I went to the Ringling Brothers and Barnum and Bailey Circus Clown College in 1975. Among the subjects I studied were mime (Shut up. It was cool in 1975.), juggling, makeup, circus history, and clown gags.
Oh, and acrobatics.
You know, stuff like tumbling, vaulting, trampoline, and other life-threatening activities. I was absolutely terrible at acrobatics. In fact, I hurt myself on the very first day of class. We were lined up to do vaulting (which I cannot even type, much less do). I was nervous, and with good reason, seeing as how I had never done such a ridiculous thing.

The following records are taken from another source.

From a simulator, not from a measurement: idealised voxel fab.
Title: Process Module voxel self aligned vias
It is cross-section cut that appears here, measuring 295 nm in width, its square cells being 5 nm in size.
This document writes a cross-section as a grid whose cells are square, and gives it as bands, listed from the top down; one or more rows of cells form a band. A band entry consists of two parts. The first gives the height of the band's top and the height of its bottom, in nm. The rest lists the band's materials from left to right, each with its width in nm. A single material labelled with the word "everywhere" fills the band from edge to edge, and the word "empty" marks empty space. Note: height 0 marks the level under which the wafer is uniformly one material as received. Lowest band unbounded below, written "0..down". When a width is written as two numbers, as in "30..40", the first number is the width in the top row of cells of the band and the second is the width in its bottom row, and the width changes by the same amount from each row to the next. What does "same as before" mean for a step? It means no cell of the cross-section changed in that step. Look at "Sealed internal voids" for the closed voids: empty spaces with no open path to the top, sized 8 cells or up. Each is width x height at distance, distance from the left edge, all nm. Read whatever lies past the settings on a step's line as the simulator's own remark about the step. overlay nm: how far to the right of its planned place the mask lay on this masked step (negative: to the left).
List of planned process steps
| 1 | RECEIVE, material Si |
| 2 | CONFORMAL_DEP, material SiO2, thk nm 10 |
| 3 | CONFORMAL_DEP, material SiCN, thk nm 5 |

We were to run up to the mini-trampoline, jump on it, then dive over the vaulting horse into a forward roll on the mat.
Yuh-huh.
As we lined up, the assistant headmaster said, "Be sure to shoot your arms straight into the air as you come up off the mini-tramp. It'll give you enough height to clear the horse."
Seemed like a good idea to me.
Unfortunately, he neglected to tell us to tuck our heads as we hurtled toward the mat headfirst.
Can you guess the rest?
Yes, I landed flat on the top of my head. As I lay on my back on the mat, I thought, "Wow -- it's not just an expression; you really do see stars."
The headmaster helped me up and told me to walk it off. That was his general remedy for everything. Landed on your head? Walk it off. Sprained your arm? Walk it off. Broke your leg? Walk it off.
I quickly realized that I was not going to be the star of acrobatics class, so I settled for the goal of not killing myself. I succeeded at that -- I even succeeded at learning to do a backwards somersault on the trampoline, as long as I was strapped into the harness.
And then? I was practicing a ladder gag, a classic slapstick gag where one clown is on the top rung of a freestanding ladder, which is being held up the other clown. The other clown lets go, and the ladder clown leaps off, straddling the ladder, and does a forward roll.
I was actually pretty good at that gag, until one fateful day, when the ladder swerved to the side. My foot landed wrong, the ladder landed on my foot, and the rest of me landed on the ladder. I lay on the mat (a position with which I was familiar) when the headmaster grabbed my foot and started twisting it around vigorously.
"Eet's okai," he said, "walk eet off."
I took one step and knew I wasn't walking anything off. Someone called an ambulance, and I got an all-expenses -paid trip to the Venice Florida ER, where my severely sprained ankle was wrapped up tight.
I did the big graduation show on crutches.
I have since avoided anything remotely resembling acrobatics, until now.
I'm taking Pilates.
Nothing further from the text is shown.